NEMAR Disaster Recovery Documentation¶
This directory contains comprehensive disaster recovery procedures for NEMAR dataset restoration.
📚 Documentation¶
DISASTER_RECOVERY.md¶
🚨 EMERGENCY RESPONSE GUIDE
Use this first in an emergency!
- 8-step emergency procedure (< 2 hour recovery)
- Quick reference cards
- Essential credentials and contacts
- Troubleshooting guide
- Backend fail-safe specifications
Target Audience: nemarRestore operator, Emergency responder
NEMAR_RESTORATION_GUIDE.md¶
Complete Technical Documentation
Detailed technical guide covering: - Restoration architecture - Step-by-step procedures with verification - Git-annex and DataLad integration - End-user verification tests - Technical deep-dives
Target Audience: Developers, Technical operators
NEMAR_USER_ROLES.md¶
User Roles and Responsibilities
Defines the NEMAR user account structure: - Owner (yahya@osc.earth) - Super user, policy decisions - nemarAdmin (nemarAdmin@osc.earth) - Day-to-day operations - nemarRestore (nemarRestore@osc.earth) - Disaster recovery service account
Target Audience: Administrators, New team members
🛠️ Scripts¶
Located in /scripts/:
nemar-restore-dataset.sh¶
Production-ready restoration script for individual datasets.
Usage:
export AWS_ACCESS_KEY_ID="<key>"
export AWS_SECRET_ACCESS_KEY="<secret>"
./scripts/nemar-restore-dataset.sh \
<dataset_id> \
<version> \
<name> \
<zenodo_doi> \
<datalad_id>
Example:
./scripts/nemar-restore-dataset.sh \
nm000105 \
v1.1.0 \
"discrete_gestures" \
10.5281/zenodo.17613958 \
f9028a54-3d7e-4af0-994f-19dc40de6a0a
restore_database_entries.sql¶
SQL script to restore database entries after GitHub restoration.
Usage:
🚨 Emergency Quick Start¶
IF DATASETS ARE ACCIDENTALLY DELETED:
- Stay calm - S3 data is likely intact
- Open DISASTER_RECOVERY.md
- Follow STEP 1-8 (don't read the whole doc first)

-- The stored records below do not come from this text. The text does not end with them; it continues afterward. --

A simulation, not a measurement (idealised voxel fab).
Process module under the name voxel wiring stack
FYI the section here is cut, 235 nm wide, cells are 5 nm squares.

- Target recovery time: < 2 hours
Emergency Contact: yahya@osc.earth
📖 Background¶
This disaster recovery system was developed in response to a real incident on 2026-01-18 when datasets nm000103-nm000107 were accidentally deleted during test dataset cleanup.
What Happened¶
- 5 production datasets accidentally deleted from GitHub and database
- S3 data remained intact (7,976 files)
- All datasets had Zenodo preservation archives
Recovery Process¶
- Retrieved datasets from Zenodo archives
- Restored GitHub repositories with git-annex configuration
- Restored database entries
- Total recovery time: 90 minutes (target: < 2 hours)
- Data loss: None
Lessons Learned¶
- Zenodo archives are critical for disaster recovery
- S3 separation protects data layer
- Git-annex configuration requires careful setup
- Backend fail-safes needed to prevent deletion
- Clear procedures enable fast recovery
🔄 Maintenance¶
Quarterly Recovery Drill¶
Test the recovery procedure every 3 months:
- Create test dataset (nm999999)
- "Accidentally" delete it
- Restore from Zenodo archive
- Verify end-to-end functionality
- Document timing and issues
- Update procedures based on learnings
Last drill: 2026-01-18 (production incident) Next drill: 2026-04-18
🔗 Related Issues¶
- Issue #37 - Dataset restoration incident and procedures
- Issue #35 - Backend fail-safes for dataset deletion
- Issue #34 - Add --yes flags for non-interactive mode
📞 Contacts¶
| Role | Purpose | |
|---|---|---|
| Owner | yahya@osc.earth | Emergency decisions, S3 data issues |
| nemarAdmin | nemarAdmin@osc.earth | Day-to-day operations, user management |
| nemarRestore | nemarRestore@osc.earth | Service account for git commits |
📝 Version History¶
| Version | Date | Changes |
|---|---|---|
| 1.0.0 | 2026-01-18 | Initial disaster recovery system based on real incident |
This documentation may save your datasets. Keep it updated.